If you open a new loan, you will owe 100% so you may get back a few points but you won't get the full value back until the loan balance is less than 8.9% of the opening loan amount.
Hi AngieH....seems stupid right? You're responsible, pay something off and thinking it will boost your score...but nope....FICO punishes people that are debt free...it' a fixed game.
That same scenario happened to me as well when it came to a Lending Club loan...I paid it off 2 yrs early thinking I would be a FICO rockstar...nope...score dropped....
The only debt you can play the score game with are credit cards....the forum here will let you know all of that AZeO etc.
But when it comes to cars, personal loans, etc....they treat them differently. Even though you cannot control the account being closed after it has been paid in full, it closes anyway, and FICO looks at that the same way as closing a credit card and dings you....it's not fair, not cool, but the way they built it.
Welcome @Angieh
There's a FICO8 penalty if you have no open installment loans. But because your mortgage counts as one, you shouldn't be seeing that particular hit.

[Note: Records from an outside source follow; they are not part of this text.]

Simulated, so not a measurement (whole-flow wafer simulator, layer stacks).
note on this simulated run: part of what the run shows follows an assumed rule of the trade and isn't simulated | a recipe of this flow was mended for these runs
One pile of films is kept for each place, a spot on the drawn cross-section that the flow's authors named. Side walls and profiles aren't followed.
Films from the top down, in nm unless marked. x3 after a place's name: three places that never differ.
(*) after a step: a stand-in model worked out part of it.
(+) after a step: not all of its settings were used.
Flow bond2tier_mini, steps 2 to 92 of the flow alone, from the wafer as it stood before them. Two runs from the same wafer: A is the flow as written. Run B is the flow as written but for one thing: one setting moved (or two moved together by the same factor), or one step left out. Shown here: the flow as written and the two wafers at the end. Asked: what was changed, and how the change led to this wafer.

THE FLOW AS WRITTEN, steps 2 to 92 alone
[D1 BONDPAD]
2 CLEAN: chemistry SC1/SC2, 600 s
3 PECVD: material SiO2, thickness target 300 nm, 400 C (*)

Scoring for installment loans is based on the cumulative amount owed on all loans vs. the original loan balances. While it's not an "official" term, we often call that "installment utilization" here on the forums. You've gone from low installment utilization to high installment utilization. You didn't do anything wrong. It's just the nature of the beast.
As mentioned, FICO8 likes it when your installment utilization is less than 8.9%. But the gurus here feel that you'll gain points back on your mortgage well before paying down to 8.9%. It could have to do with paying down a specific portion of your mortgage, or it could simply be due to the passage of time.
The gurus here can probably offer up a specific post mortem if you can provide the original amount of the car loan, the approximate date when the mortgage reported, and the approximate date the the car loan reported as paid off.
Thanks so much..
It was a little hard to see when I just puchased a House, paid off a car and purchased a new car.. Prayerfully I can get back to where I was and above.
@Angieh wrote:Thanks so much..
It was a little hard to see when I just puchased a House, paid off a car and purchased a new car.. Prayerfully I can get back to where I was and above.
Everyone here is very helpful and will do wonders in helping you to "understand" what is nearly impossible to understand. Fortunately, it sounds like you're in a really good place with a new home, new car, and paid off car. Thus, the hit your scores have taken will have a good opportunity to rebound and you're not suffering from an inability to make the recent purchases you've concluded. You will be just fine and you will learn a lot here. Looking forward to reading your future posts and successes!
The OP did not take a score hit from paying off the car loan. If the new home loan was taken on in August, it probably landed on their credit report sometime in the last 30 days. At that time, it probably took what was low overall installment loan utilization to high (99%-100%) installment loan utilization. This is the reason for the score drop.
kxkxkxx your reply above is quite misleading and you should reconsider it. The whole FICO punishes people that are debt free and/or rewards people that have debt argument here doesn't hold water. If that were really the case, the OP using that rationale would have seen a score increase from dramatically increasing their debt. We know that is not the case.
@Angieh wrote:
I paid off a $3200 balance on my car to a $0 balance and my 3 scores decreased by 19 , 17 and 5 points!!!! How is this possible? I have never been late on this car and I am baffled how this is happening! Everything I have read states paying off balances increases your scores.... I am totally devastated by this.
I just purchased my first home in August and expected my score to take a hit but never did I expect paying off a car to do this much damage....
All the info I can get would be helpful!!!
1. Paying off a loan does NOT increase your scores, so I don't know what you've been reading, but you haven't been reading this forum
2. In your case, the new mortgage may have been the reason for score decrease.
@Angieh wrote:Thanks so much..
It was a little hard to see when I just puchased a House, paid off a car and purchased a new car.. Prayerfully I can get back to where I was and above.
Now you're throwing in even more information, the purchase of a new car.
@brutalbodyshots
Not really misleading, speaking from experience....when I pay down credit cards, my score jumps...when I pay off installment loans early, my score drops (thus my punishment comment)...FICO wants to see you pay "some kind of debt"...if there is nothing on the books, nothing to report...which is a shame IMO.